Is it really a good idea to use an application that appears to be named after a food appliance (actually it was named after a song) and is also free to use for anyone from any walk of life? In this article, we cover the pros and cons of using Blender 3D as 3D modeling software.
Below you will find a quick summary of some of the main pros and cons of Blender 3D…
|Pros Of Blender||Cons Of Blender|
|It’s Free||Not Industry Standard|
|Open Source||Not Specialized Software|
|Jack Of All Trades||Better Alternatives Available|
|Plenty Of Learning Resources||Steep Learning Curve|
|Massive Online Community||Tricky UI|
|Sculpting||Can Sometimes Be Buggy|
|Full Modeling Toolkit||Video Editor Somewhat Lacking|
|Procedural Workflows||Node Editing Can Be Complex|
|Incredible Development Cycle||Slow With Low Spec Hardware|
As with any application, there are advantages and disadvantages to using it, and you have to decide which side wins to determine if you are going to use that software for work, as a hobby, etc.
What Are Some Of The Pros Of Using Blender?

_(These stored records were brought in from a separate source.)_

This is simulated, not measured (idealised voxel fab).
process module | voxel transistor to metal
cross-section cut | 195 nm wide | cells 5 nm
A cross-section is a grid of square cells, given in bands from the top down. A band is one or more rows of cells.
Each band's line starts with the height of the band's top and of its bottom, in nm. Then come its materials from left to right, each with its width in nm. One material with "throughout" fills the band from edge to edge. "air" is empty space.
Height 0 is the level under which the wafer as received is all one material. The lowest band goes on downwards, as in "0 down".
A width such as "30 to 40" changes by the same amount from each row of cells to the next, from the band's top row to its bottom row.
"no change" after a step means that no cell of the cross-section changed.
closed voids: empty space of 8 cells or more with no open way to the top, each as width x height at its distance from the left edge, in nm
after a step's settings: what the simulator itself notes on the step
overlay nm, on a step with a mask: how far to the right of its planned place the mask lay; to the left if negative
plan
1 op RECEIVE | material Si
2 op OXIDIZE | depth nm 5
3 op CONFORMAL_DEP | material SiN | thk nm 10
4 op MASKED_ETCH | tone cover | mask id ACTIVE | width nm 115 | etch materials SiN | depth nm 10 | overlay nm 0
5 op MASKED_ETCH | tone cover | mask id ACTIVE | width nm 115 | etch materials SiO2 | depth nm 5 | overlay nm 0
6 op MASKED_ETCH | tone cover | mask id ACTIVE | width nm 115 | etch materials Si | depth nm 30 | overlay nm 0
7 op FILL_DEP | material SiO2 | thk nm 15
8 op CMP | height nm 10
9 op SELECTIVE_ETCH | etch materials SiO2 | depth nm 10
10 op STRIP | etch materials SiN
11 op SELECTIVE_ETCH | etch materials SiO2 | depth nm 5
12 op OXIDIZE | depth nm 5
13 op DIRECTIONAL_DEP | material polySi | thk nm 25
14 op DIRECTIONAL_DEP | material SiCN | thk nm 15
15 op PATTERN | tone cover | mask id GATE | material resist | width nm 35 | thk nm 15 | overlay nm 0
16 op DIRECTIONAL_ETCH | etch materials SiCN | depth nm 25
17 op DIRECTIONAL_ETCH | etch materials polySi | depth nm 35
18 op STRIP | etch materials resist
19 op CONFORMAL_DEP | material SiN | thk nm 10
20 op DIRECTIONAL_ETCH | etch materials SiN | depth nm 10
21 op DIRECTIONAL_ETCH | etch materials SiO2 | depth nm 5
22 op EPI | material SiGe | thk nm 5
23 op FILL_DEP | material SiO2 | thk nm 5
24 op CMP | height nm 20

Blender 3D is one of the most popular applications for 3D modeling, animation, and performing all sorts of 3D-related tasks. It is a phenomenal tool for any creator and should be considered as a tool for any artist. There are many reasons why you would choose to use Blender 3D.
Blender 3D Is Free To Use
First of all, Blender has the benefit of being free to download, directly from the Blender website. Once you have downloaded it you will be able to open it up like any program, and the best part is that no license is required to use it.
That means no currency transactions to pay for a yearly or monthly license, no subscription fees, and no one-off payments. You are free to download and use Blender for as long as you wish.
But the term free does not only apply to money here, as many other applications, especially free ones, will require to log in or provide some form of credentials in order to use the software even after downloading it.
This is not the case with Blender, as you can begin using the software to its full extent as soon as you have downloaded it to your computer, and this freedom brings us to our next plus point…
The Blender Software Is Licensed As An Open Source Program
The reason why Blender is so easily accessible is that it is classed as open-source software. What this means is the application must be free to use for just about any purpose, with one exception.
The specific license that Blender falls under is the GNU General Public License Version 2, and under this license, the Blender Foundation is obligated to ensure that the entirety of the Blender software is made freely available to the public.
Not only are you able to download the current version of the Blender software, but you are also able to use past and future versions of the application as well.
You can access future versions of the software in their alpha or beta states from the Blender website, where new features are tested.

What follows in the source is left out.